Introduction to programming functions in R!
In this post you will learn the basics of functions in R. This will include: what a function is, how to set up a function, and how to call a function from another R script.
What is a function?
In programming, a function is a subroutine that performs some calculation with given variables. These variables are given by a program and a result is returned.
You can think of this type of function the same way you would think about a
mathematical one.
The function is a shorthand way to make different variables go through the
same process without needing to rewrite the formula every time. Functions also
allow for your code and projects to be more reproducible for others that may use
your code.
For instance: if you have the function y=x^2, and are given a list of x variables (1:5). You are doing the same function 5 times with different variables giving different outputs. Here the function would be running in a loop of y=1^2, y=2^2, y=3^2, y=4^2, and y=5^2.
The difference between this mathematical function and a programming function that you make is that the programming function can be located on its own R script and can then be called from any other script. The function could also be on the same script as where it will be used; however, keeping them on their own script improves the general organization of your project and allows for you to call that function on other scripts.

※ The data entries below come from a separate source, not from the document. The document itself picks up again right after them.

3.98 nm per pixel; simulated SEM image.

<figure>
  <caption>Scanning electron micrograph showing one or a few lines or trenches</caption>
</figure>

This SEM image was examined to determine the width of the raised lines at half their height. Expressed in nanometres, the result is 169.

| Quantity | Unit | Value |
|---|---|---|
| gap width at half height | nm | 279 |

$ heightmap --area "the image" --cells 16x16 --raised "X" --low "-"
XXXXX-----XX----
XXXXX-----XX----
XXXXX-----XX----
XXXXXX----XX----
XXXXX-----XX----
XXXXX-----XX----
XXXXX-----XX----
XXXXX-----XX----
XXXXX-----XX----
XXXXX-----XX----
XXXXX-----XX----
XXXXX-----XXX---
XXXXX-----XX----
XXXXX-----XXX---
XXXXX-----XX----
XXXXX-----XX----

There are also functions built into R’s base and the packages that you can install, however it is necessary to make your own functions at times to do specific tasks.
How to set up a function
The basic outline for making a function in R is
func_name <- function (argument){
statement`
`}
The function name can be what ever you want. If you
want a function that reads in a csv file containing data on different states
and then subset that data to look at a specific state, you might name it
“look_at_state_data”. It is important to note that the names of your Functions
should be both descriptive and short so that you and others that see your code
know what the function does and can tell your functions apart from each other.
So now we have func_name = look_at_state_data
.
Next we need to assign a function to that name with variables (the argument).
You use the <-
symbol to tell R that what ever follows the symbol is named
what immediately proceeds it.
To keep functions more dynamic, the variables should be named based on the
type of input you will use.
For this example one of the variables will be
(input_file_name)
and
(subsetted_state)
.
We now have the function:
look_at_state_data <- function(input_file_name,
subsetted_state){
}
Next you need your statement. Here is where you read in your csv file. It is
also a good idea to give the file a new variable name. Here you might call
this variable “all_state_data” as this file has all of the states in it.
The function now looks like:
look_at_state_data <- function(input_file_name,
subsetted_state){
all_state_data <- read.csv(input_file_name)
}
Now that the csv file is loaded into the function, you need to subset it to look at one state at a time. You would need to go into the csv file to see how it is formatted and how the data is assigned to a state. If the state names are all in one column named “state” all you have to do is use a pipe and the dpylr package to filter the column (you will need to install the dpylr package if you have not already done so to do this).
look_at_state_data <- function(input_file_name,
subsetted_state){
all_state_data <- read.csv(input_file_name)
one_state_data <- all_state_data %>%
dplyr::filter(state == subsetted_state)}
}
You now have a function that will go through a csv file and parse out any state of your choosing. The only problem is you cannot see what the function did. As a last step in the function you should tell it to make a new csv file that only contains the data of the state you are interested in. This new csv file can be written to go anywhere, but for this example it will go into an output directory with a file name based on the state you are looking at.
look_at_state_data <- function(input_file_name,
subsetted_state){
all_state_data <- read.csv(input_file_name)
one_state_data <- all_state_data %>%
dplyr::filter(state == subsetted_state)
write.csv(one_state_data, path = "output/individual_state_data/subsetted_state.csv")
}
It is important to make sure that all of the variables you are making in this function are unique so that you do not break your script. For any additional lines of code you add you should retest your function to make sure it still works.
How to call for a function from another script
Once you make a function, the easy part is calling for the function from
somewhere else. You do this through loading your function on the other script
through the built in source function. Using source you then write out the
path to the function you have created.
source("code/function_file_name")
Next you would call for the function and supply what the variables are.
(input_file_name = your_original_csv_file)
(subsetted_state = state of choice)
Overall your script will look like this:
source("code/function_file_name")
look_at_state_data(input_file_name = "path_to_csv",
subsetted_state = "California")
From this script you can choose any state for the subsetted_state variable and get a new output csv of only the data from that state.
The above is only one example of a function that you can make in R. However, by using the basic template of a function, paying attention to variable names, and keeping track of what your end goal is, you can make a function do just about anything.